Stephanie Y. Evans. 2007. Gainesville, FL: University Press of Florida.
275 pp. (+xiv, notes, index). Illustrated, with photographs and maps.
In Black Women in the Ivory Tower, Stephanie Evans attempts to draw common threads between Black women's experiences in higher education over a roughly hundred-year period. The dates 1850-1954 may seem a bit strange; however, they mark two landmark events in Black women's education: 1850 is the date that Lucy Stanton was awarded her diploma from Oberlin College, and 1954 is the date of Brown v. Board of Education. This range of dates is the focus of the volume, but Evans also provides some history outside of them.
After the Introduction, the book is divided into two sections, "Educational Attainment" and "Intellectual Legacy." The first section accounts for slightly more than half the book, and is relatively straightforward history, though with particular emphasis on a few extraordinary women. The second section is thematic, with chapters addressing "Research," "Teaching," and "Service," and a last chapter on "Living Legacies" which briefly addresses post-Brown higher education for Black women and provides the bulk of the analysis for the book.
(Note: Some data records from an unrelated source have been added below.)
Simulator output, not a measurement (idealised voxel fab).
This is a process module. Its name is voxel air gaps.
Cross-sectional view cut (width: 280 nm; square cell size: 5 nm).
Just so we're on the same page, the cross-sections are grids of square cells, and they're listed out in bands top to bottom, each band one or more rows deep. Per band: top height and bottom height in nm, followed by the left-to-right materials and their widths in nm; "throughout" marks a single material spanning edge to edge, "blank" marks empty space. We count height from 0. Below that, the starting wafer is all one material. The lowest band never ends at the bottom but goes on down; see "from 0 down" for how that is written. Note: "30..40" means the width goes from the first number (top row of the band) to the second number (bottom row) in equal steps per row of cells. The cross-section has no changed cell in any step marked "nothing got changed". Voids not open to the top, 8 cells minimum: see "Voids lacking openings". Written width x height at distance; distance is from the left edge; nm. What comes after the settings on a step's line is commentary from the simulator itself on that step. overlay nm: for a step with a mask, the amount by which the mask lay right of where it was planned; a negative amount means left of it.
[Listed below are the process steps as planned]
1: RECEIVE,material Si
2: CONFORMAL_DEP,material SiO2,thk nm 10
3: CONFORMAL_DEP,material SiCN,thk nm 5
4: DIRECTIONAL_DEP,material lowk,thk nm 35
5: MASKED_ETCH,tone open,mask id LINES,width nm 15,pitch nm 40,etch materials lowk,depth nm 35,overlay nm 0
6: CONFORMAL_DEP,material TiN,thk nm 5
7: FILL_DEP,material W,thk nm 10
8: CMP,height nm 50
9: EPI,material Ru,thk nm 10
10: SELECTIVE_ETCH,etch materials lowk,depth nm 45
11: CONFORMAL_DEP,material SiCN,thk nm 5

In the Introduction, Evans describes the organization and orientation of her work. Her intent is to follow the directive for universities as stated by Mary McLeod Bethune, founder of a historically-Black college (Bethune-Cookman College): "investigation, interpretation, and inspiration" (2). This she combines with elements of Patricia Hill Collins' outline for feminist epistemology, particularly the use of lived experience and of dialogue, and an ethic of personal accountability and caring. She also stresses Collins' description of Black feminist thought, which emphasizes resisting the intersections of oppression to which Black women are subject. Lastly, she adapts John Hope Franklin's observations about how Black history has been written in the United States into a model of "waves of attainment" of access to higher education by Black women. These waves overlap somewhat and correspond to the antebellum period, the period between the Civil War and World War I, World War I to the Brown decision, and Brown until today.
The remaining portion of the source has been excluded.